Pastor's Page
By Fr. George Welzbacher
  
June 7, 2009

President Obama has made it very clear that, over and above intellectual competence, the distinctive quality that he is searching for in evaluating candidates for nomination to the U. S. Supreme Court is empathy, a word defined in the Shorter Oxford English Dictionary as "the power of mentally identifying oneself with (and so fully comprehending) a person or object of contemplation."  The dictionary provides, by way of illustration, a statement of Martin Luther King: "Pity is feeling sorry for someone; empathy is feeling sorry with someone." Those who consider all human life to be sacred and who hold innocent human life to be inviolable can only hope that the President's recently announced nominee, Sonia Sotomayor, will feel empathy for, or, in other words, will "mentally identify herself with" the most innocent and the most defenseless and thus the most deserving of help of all human beings, the unborn child.

Judge Sotomayor, a Puerto Rican émigrée, has been identified in the media as a Roman Catholic. Whether such imputed Catholicity carries with it a commitment to respect and to protect an unborn child's absolute right to life cannot in today's world be taken for granted. Intimations with respect to her position on this issue can perhaps be gleaned from the evaluations of her candidacy published in two of our nation's leading newspapers. May I share those evaluations with you here. The first is from last Sunday's New York Times (May 31). The second is from The Wall Street Journal for May 27.

Sotomayor Would Be Sixth Catholic Justice, but the Pigeonholing Ends There
By Laurie Goodstein
New York Times, May 31, 2009

If Judge Sonia Sotomayor is confirmed for a seat on the Supreme Court, she will be the sixth of the Justices who are Roman Catholic - a stunning robed portrait in a country where Catholics were once targets of discrimination and suspicion.

Four of the Catholics an the court are reported to be committed attendees of Mass, and they make up the court's solid conservative bloc-Chief Justice John G. Roberts Jr. and Justices Antonin Scalia, Clarence Thomas and Samuel A. Alito Jr. The fifth Catholic Justice Anthony M. Kennedy, often votes with them.

There are indications that Judge Solomayor is more like the majority of American Catholics: those who were raised in the faith and were shaped by its values, but who do not attend Mass regularly and are not particularly active in religious life. Like many Americans, Judge Sotomayor may be what religion scholars call a "cultural Catholic"-a category that could say something about her political and social attitudes.

Interviews with more than a dozen of Judge Solomayor's friends from high school, college, law school and professional life said they had never heard her talk about her faith, and had no recollection of her ever going to Mass or belonging to a parish. Her family did not return phone calls for comment.

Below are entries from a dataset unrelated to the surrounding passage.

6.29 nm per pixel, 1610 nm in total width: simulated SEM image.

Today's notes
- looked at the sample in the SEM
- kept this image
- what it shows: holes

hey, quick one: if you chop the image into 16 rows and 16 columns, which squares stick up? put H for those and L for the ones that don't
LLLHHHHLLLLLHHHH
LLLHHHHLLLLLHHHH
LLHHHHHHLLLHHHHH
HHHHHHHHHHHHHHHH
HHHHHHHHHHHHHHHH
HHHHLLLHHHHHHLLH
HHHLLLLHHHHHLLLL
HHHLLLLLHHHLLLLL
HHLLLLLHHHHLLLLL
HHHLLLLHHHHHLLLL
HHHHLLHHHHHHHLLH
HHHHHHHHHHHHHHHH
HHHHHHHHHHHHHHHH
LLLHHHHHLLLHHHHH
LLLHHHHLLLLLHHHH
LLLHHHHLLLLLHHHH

A White House spokesman speaking on her background, put it this way: "She currently does not belong to a particular parish or church, but she attends church with family and friends for important occasions."

Many of Judge Sotomayor's friends and colleagues also said they believed that her expressed commitment to social justice and community service is a reflection of her Catholic upbringing....

Studies have consistently shown that the 57 percent of Catholics who rarely or never attend Mass are far more liberal on political and cultural issues than Catholics who attend weekly or at least once a month.

In fact, 52 percent of Catholics who do not attend church regularly say abortion is morally acceptable, compared with 24 percent of churchgoing Catholics, according to a Gallup study released in March based on polling over the previous three years. Gallup found that 61 percent of non-churchgoing Catholics found same-sex relationships morally acceptable, compared with 44 percent of churchgoers.

But legal scholars say that while Judge Sotomayor's Catholic identity will undoubtedly shape her perceptions, they will not determine how she would rule on the bench. After all, they point out, Justices William J. Brennan Jr. and Frank Murphy, both Catholics, had records as liberals, while Justice Scalia has been a reliable conservative. Their positions have differed, even on issues covered in Catholic teaching, like abortion....

After her father died, Judge Sotomayor was brought up in the Bronx by her mother. She attended Cardinal Spellman High School, an academically rigorous Catholic school, in an era when boys and girls were segregated.

But it was also in the era after the Second Vatican Council, when the church was opening up to modem culture. Mass at Spellman High was accompanied by a guitar, and girls were asking why they could not be altar servers, said Jane Morris, who knew Judge Sotomayor while both were student council leaders. "We were allowed and encouraged to ask a lot of questions," said Ms. Morris, who is now the girls' athletic director at Spellman High....

At Princeton, where Judge Solomayor belonged to a Puerto Rican student group, a group of Latino students attended Mass every week, but she was not among them, a former classmate recalled.

Judge Sotomayor married her boyfriend from high school, Kevin E. Noonan, in a small chapel at St. Patrick's Cathedral in New York City in the summer of 1976, after both graduated from college, according to a friend of Judge Sotomayor. But within seven years they were divorced, and it is not known whether she obtained a marriage annulment from the church. She has not remarried and has no children.

As a Hispanic Catholic, Judge Sotomayor is part of the church's most vibrant and growing wing. Hispanic Catholics, studies show, are more liberal than white Catholics on some social and economic issues, like immigration and health care reform, but more conservative on homosexuality and abortion.

Justice Scalia, whose son is a Catholic priest, and Justice Alito are of Italian Catholic ancestry. Justice Thomas is an African-American convert who once went to seminary, left the church for 28 years and rejoined in the mid-1990s. [His return to the Church was occasioned in part by his presence at the ordination of his colleague's son to the priesthood] .

Lucas A. Powe Jr., a professor of law and government at the University of Texas, Austin, said Chief Justice Roberts and Justices Scalia, Thomas and Alito are "Catholic and movement conservatives."

"That combination is just golden for being anti-abortion and anti-affirmative action," said Mr. Powe, author of "The Supreme Court and the American Elite, 1789-2008" (March 2009, Harvard University Press).

Justice Kennedy, who wrote two decisions favoring equal rights for gay people, is a "country club Republican," which Mr. Powe described as "an economic conservative without some of the social conservatism."

The court's liberal wing is made up of Justices Ruth Bader Ginsburg and Stephen G. Breyer, who are Jewish, and John Paul Stevens, a Protestant.

The Rev. Joseph A. O'Hare, a Jesuit priest and te former president of Fordh am University, who came to know Judge Sotomayor when they both served on the New York City Campaign Finance Board in the 1980s, said.- "I just don't think Sonia would fit in with Roberts, exactly, and certainly not Scalia I think they're very different Catholics. " [Emphasis Added].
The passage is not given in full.